In France and England, the bourgeoisie had conquered political power. Thenceforth, the class struggle, practically as well as theoretically, took on more and more outspoken and threatening forms. It sounded the death knell of scientific bourgeois economy. It was thenceforth no longer a question, whether this theorem or that was true, but whether it was useful to capital or harmful, expedient or inexpedient, politically dangerous or not. In place of disinterested enquirers, there were hired prize fighters; in place of genuine scientific research the bad conscience and bad intent of the apologist.”[1]

This was the first ideological counter-revolution in economics.

Prior to this had been the British classical school of political economy. Adam Smith, David Ricardo, and John Stuart Mill were in a restricted sense disinterested enquirer but, in addition, they were also political and social reformers, champions of a class struggle of the rising industrial bourgeoisie against the land-owning aristocracy. Ricardo’s part in the repeal of the Corn Laws, and Mill’s championing of the poor and dispossessed which included the extension of suffrage to women, Irish reform, and the prosecution of Governor Eyre for atrocities committed during his administration of Jamaica cast them as significant political agitators against the regime. The prevalent hegemony of the rentier class was a formidable impediment to economic development, and the aforementioned trio were on the right side of history in both normative and political senses.

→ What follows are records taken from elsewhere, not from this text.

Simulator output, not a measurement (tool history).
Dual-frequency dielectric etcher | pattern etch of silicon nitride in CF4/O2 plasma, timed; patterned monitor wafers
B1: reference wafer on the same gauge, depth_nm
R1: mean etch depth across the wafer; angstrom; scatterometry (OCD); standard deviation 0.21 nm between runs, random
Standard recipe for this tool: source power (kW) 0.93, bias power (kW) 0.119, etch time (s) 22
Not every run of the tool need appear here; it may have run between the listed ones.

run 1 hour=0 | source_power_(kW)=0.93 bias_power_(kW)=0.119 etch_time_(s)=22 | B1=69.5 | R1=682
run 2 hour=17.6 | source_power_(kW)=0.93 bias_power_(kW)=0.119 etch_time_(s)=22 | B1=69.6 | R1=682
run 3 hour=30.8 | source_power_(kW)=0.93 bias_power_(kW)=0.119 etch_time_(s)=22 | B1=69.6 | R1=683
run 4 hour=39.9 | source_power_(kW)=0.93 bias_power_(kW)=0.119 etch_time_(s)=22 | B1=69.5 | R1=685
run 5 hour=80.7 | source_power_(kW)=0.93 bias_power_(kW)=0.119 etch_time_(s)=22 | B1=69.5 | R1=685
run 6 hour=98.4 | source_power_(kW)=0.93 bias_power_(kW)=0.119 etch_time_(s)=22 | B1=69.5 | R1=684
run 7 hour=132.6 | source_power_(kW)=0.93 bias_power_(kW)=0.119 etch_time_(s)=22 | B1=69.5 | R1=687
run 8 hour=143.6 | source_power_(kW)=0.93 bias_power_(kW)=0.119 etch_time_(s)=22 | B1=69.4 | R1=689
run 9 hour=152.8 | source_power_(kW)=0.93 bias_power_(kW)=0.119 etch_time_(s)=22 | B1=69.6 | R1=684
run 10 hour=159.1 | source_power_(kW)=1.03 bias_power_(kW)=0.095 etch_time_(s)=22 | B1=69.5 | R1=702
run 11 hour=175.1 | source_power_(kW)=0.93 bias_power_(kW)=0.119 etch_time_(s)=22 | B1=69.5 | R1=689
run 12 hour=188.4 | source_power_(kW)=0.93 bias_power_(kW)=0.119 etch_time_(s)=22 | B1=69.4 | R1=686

Notwithstanding their progressive beliefs these proponents of nascent capitalism had, as Marx was to point out, their theoretical limitations; their political economy reached its apogee with Mill’s classical reformist liberalism (in the true sense an meaning of the word) but was superseded by the altogether more reactionary and openly class orientation of the neo-classicists, Jevons, Walras and Marshall who provided the theoretical underpinnings and rationale of capitalist rule. This new ‘scientific economics’ was essentially a doctrine of pseudo-scientific twaddle whose axioms were taken to be self-evident.

The appearance of this ideological counter-revolution presaged a grotesque stalling in the capitalist system which has lasted to this day; the bourgeois revolution was never completed in the UK, and industry has always played second fiddle to finance and landed property. This rent-seeking, rentier economy has been complemented with political anachronisms such as the monarchy, with the monarch as head of state, and a non-elected second chamber (The House of Lords) as well as an unwritten (i.e., non-existent) constitution. Britain has been described as ‘Banana Monarchy’ which is not far from being an accurate description.

Neo-liberalism, as opposed to 19th century reform liberalism, has been the direct descendent of the neo-classical school and subsequently the dominant ideological vehicle for the last 150 years, particularly in the Anglo-American world. (As an appendage, a watered-down version of Keynesianism was added on during the post WW2 period 1945-1975).

Such changes in economic, political and social structures always presuppose and are accompanied by changes in the existing status quo and general weltgeist. The post-war boom which lasted from circa 1945-1970 was to founder of the rocks of the US trade deficit, the costs of the Vietnam war and Johnson’s Great Society, the oil crisis which in fact was the function of the dollar’s devaluation, the outflow of gold from the US to Europe, the industrial catch-up and recovery of Japan and Germany and a prolonged stagflation of the early 1970s. The whole system needed rebooting and capital needed to reassert if poll position if it was to regain its vitality and profitability.

Enter the second counter-revolution initiated by the Chicago school, Milton Freidman and ‘monetarism’ a ‘theory’ which was taken up with alacrity by the political establishment in the shape of Mrs Thatcher and Ronald Reagan; albeit in a crude, populist form, and which has shaped economic policy ever since. Suffice it to say this second counter-revolution was to all intents and purposes a restatement of the first counter-revolution, but with moderate Keynesianism purged out.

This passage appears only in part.